Due to my editing mistake, Senior Editor Katherine Mangu-Ward's contribution to last week's very popular article, "Reason Staffers Pick The Best and Worst Things of The Decade" was inadvertently excised.[*] I've added it to the original story and am happy to include it below, too:
Katherine Mangu-Ward, Senior Editor
Worst: The End of the End of History. In 1992, Francis Fukuyama published The End of History and the Last Man, and we were all supposed to sail off into the sunset on the U.S.S. Liberal Democracy. But then the Russian Bear woke up grumpy, 9/11 went down, Iran decided to it was in the mood for nukes, the word Islamofascism started appearing in newspapers. History resumed.

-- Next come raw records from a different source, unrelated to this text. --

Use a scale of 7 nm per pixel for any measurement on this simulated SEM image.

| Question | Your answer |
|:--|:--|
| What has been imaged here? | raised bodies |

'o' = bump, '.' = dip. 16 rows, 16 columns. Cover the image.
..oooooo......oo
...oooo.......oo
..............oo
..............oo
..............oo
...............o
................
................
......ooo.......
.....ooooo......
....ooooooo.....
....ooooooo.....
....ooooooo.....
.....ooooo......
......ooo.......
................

Best: Cell phones. A good innovation is one that makes life before it seem unimaginably difficult. In the dark days at the end of the 20th century, cell phones had more or less assumed their modern form, but most people still didn't own one. Ownership levels around the globe struggled to crack double digits, and even in the U.S. fewer than a third of adults owned a cell phone. Today, 87 percent of Americans have a mobile, and that figure rises to 94 percent under the age of 45. More than half the world's population now carries a phone in their pocket, and many developing nations have skipped over landline infrastructure entirely. At the dawning of a new decade, one question plagues us: How did people ever manage to meet for lunch in the '90s?
[*]: As was a full sentence in the original post here.